Council nixes bar ordinance

Heather Goddard/Lusk Herald The Lusk Town Council considers public opinion at the Feb. 5 regular meeting, from left, Councilmembers Dean Nelson, Becky Blackburn, Mayor Doug Lytle, and Councilmembers Cal Carstensen and Tom Dooper.

Restrictions to remain the same……no exceptions

LUSK – Changes to a city ordinance which would have allowed people who aren’t allowed to legally drink to accompany adults into bars which serve food died on third reading Tuesday before the Lusk City Council.

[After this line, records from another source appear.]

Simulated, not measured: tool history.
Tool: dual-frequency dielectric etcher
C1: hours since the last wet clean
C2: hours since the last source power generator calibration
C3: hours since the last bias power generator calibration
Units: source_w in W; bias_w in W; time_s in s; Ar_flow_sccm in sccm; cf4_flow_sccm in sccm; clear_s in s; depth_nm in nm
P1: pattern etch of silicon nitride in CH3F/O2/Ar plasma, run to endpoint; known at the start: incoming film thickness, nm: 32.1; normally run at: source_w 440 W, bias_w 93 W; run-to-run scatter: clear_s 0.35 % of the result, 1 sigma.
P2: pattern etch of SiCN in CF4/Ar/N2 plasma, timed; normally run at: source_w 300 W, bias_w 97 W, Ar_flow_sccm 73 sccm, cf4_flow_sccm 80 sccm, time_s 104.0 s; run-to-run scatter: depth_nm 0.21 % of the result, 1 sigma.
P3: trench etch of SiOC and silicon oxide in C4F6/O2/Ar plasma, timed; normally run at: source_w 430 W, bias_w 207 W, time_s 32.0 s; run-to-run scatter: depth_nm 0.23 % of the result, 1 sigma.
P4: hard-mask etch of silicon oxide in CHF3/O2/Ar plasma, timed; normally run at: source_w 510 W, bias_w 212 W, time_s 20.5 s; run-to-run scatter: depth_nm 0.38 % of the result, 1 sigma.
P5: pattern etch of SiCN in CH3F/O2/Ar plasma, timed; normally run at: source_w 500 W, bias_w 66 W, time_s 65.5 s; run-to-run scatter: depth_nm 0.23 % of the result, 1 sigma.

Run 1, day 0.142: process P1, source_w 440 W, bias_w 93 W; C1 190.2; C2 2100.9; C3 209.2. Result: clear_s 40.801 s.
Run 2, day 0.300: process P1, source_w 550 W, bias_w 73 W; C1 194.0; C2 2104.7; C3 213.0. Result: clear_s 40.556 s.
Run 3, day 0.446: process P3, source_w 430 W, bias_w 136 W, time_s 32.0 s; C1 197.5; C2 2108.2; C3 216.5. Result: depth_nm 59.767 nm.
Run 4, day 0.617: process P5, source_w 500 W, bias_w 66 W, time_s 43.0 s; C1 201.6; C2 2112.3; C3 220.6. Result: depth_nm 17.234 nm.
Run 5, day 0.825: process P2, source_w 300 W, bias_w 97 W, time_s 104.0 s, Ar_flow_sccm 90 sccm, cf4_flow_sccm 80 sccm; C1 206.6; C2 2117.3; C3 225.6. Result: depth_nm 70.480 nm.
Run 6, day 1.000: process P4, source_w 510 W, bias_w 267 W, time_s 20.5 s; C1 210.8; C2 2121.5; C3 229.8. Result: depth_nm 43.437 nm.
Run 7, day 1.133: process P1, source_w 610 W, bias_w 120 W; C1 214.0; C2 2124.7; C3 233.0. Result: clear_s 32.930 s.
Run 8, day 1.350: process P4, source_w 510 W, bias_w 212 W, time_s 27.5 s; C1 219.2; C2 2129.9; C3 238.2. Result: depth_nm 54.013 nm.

The council considered third and final reading of Ordinance No. 8-15-150. The ordinance had been amended to read: “This ordinance does not apply to persons under the age of 21 years when such persons are in the dispensing room for lunch or supper only, provided that said person is accompanied by a person 21 years of age or older; and provided further that the same be allowed only between the hours of 11 a.m. to 8 p.m. In no case may a person under 21 years be seated or standing at the serving bar (bar top) nor may any person under the age of 21 years be permitted to consume alcohol. Smoking shall not be allowed on licensed premises between 11 a.m. and 8 p.m.”

Several Lusk residents, including school officials and business owners, addressed the council both in favor of and against the proposed ordinance changes. Lindsey Gill from the Prevention Coalition, which works to prevent substance abuse by young people, expressed her opposition to the ordinance amendment. 

While she understands the economic perspective, from a substance abuse prevention perspective, Ms. Gill called the proposed ordinance inappropriate, given the number of adolescents who engage in underage drinking. 

Joel Richardson, School Board President, was unable to attend the meeting, but presented his opposition to the amended ordinance in a letter to the council which was read by Mayor Douglas Lytle. 

“This ordinance is not in the best interests of our youth,” Richardson wrote. “It is our job as a community to help them make healthy decisions and the environment found in a bar is not one in which healthy decision making or habits are modeled.”

George Mirich, School Superintendent, also spoke in opposition to the amendment. He feels the primary concern with the amendment is it allows anyone 21 or older to accompany the minor. Mirich said he didn’t think the restrictions were strong enough.

Tom Wasserburger, owner and operator of the Pioneer Court Best Western, said he supported the ordinance because it would be good both for his business and for the community.

“A dining experience is part of a stay,” he said. “Pass this and we have more choices for guests coming into the community. Businesses need this option especially in the summer.”

Stephanie Scott, the manager of The Silver Dollar Bar and Grill, also told the council she supported the amendments. Ms. Scott said parents remain in control of their children’s exposure to the environment of the establishment.

If parents don’t want their minor child to be taken in the bar by someone else, that is between the parent and the child. Ms.Scott also said, as a business owner, she would not allow a minor to walk in on his or her own. The minor would need to enter the establishment with someone over 21. 

Ms. Scott has spoken in support of the amendment at previous Council meetings.

Chief of the Lusk Police Department Bo Krein said the wording of the ordinance could pose an enforcement issue, since a minor could say they were with someone in the bar, but that person might not actually be responsible for them. It would be difficult to determine whether the individual had responsibility over the minor at the consent of the parents, he said.

When Mayor Lytle called for a motion for the third reading of the ordinance as amended the third reading died for lack of motion. For the time being, Ordinance No. 8-15-150 will remain the way it was and minors will not be allowed in bars for any reason.

Attempts to contact members of the Town Council were unsuccessful as of press time Wednesday.